Unproved properties are reviewed at least annually for impairment or whenever events or circumstances indicate that the carrying amount of an asset may not be recoverable. Impairment charges are recorded if conditions indicate the Company does not intend to drill the acreage prior to expiration of the applicable leases or if it is determined that the carrying value of the properties is above their fair value.

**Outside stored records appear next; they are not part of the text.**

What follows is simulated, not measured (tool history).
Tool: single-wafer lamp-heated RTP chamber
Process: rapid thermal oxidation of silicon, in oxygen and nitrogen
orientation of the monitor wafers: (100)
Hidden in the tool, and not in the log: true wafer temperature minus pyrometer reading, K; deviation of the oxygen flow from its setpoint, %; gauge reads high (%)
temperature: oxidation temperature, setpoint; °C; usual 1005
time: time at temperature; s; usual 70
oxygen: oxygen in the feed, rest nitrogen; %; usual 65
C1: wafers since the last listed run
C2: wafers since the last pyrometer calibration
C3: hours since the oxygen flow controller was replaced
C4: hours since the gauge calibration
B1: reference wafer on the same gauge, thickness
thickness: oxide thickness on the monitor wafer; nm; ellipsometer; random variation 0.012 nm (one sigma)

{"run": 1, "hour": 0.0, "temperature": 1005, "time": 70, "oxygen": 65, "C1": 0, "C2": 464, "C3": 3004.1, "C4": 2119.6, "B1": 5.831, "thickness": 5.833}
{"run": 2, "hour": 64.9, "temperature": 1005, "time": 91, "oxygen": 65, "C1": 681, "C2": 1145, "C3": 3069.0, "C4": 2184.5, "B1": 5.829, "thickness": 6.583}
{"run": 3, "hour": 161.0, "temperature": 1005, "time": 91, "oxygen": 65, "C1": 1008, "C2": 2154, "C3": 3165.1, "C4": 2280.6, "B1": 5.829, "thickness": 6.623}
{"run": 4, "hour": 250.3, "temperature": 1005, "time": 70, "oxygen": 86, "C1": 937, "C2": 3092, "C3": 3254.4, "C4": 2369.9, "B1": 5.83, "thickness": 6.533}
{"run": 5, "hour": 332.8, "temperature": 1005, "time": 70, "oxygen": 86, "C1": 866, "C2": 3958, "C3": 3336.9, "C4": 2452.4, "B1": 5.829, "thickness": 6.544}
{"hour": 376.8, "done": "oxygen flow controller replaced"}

There were no impairments of proved oil and gas properties recorded by the Company for the year ended December 31, 2011. During the year ended December 31, 2011, the Company recognized $0.6 million of charges within other, net on its statement of operations related to the expiration of certain unproved leasehold positions that the Company did not intend to drill.
Derivative Instruments
The Company engages with DTE Energy Trading, Inc. (DTE Energy Trading) to enter into financial instruments to hedge forecasted crude oil sales against the variability in expected future cash flows attributable to changes in market prices. The Company uses a number of different derivative instruments, principally swaps, in connection with their commodity risk management activities. Swap instruments are contractual agreements between counterparties to exchange obligations of money as the underlying crude oil is sold. Under its commodity-based swap agreements, the Company receives or pays a fixed price and receives or remits a floating price to DTE Energy Trading based on certain indices for the relevant contract period. Upon settlement of the underlying crude oil transaction, DTE allocates the realized cash gains or losses to the Company. The Company has no relationship with external counter parties and does not apply hedge accounting to its derivative instruments with DTE Energy Trading. For the year ended December 31, 2011, the Company realized hedge gains of $0.2 million within oil production revenue on its statement of operations.
Environmental Matters
The Company is subject to various federal, state and local laws and regulations relating to the protection of the environment. Management has established procedures for the ongoing evaluation of the Companys operations, to identify potential environmental exposures and to comply with regulatory policies and procedures. Environmental expenditures that relate to current operations are expensed or capitalized as appropriate. Expenditures that relate to an existing condition caused by past operations and do not contribute to current or future revenue generation are expensed. Liabilities are recorded when environmental assessments and/or clean-ups are probable, and the costs can be reasonably estimated. At December 31, 2011, the Company had no environmental matters requiring specific disclosure or requiring the recognition of a liability.
Revenue Recognition
The Company generally sells natural gas, crude oil and natural gas liquids (NGLs) at prevailing market prices. Generally, the Companys sales contracts are based on pricing provisions that are tied to a market index, with certain fixed adjustments based on proximity to gathering and transmission lines and the quality of its natural gas. Generally, the market index is fixed 5 business days prior to the commencement of the production month. Revenue and the related accounts receivable are recognized when produced quantities are delivered to a custody transfer point, persuasive evidence of a sales arrangement exists, the rights and responsibility of ownership pass to the purchaser upon delivery, collection of revenue from the sale is reasonably assured and the sales price is fixed or determinable. Revenues from the production of natural gas and crude oil, in which the Company has an interest with other producers, are recognized on the basis of its percentage ownership of working interest and/or overriding royalty.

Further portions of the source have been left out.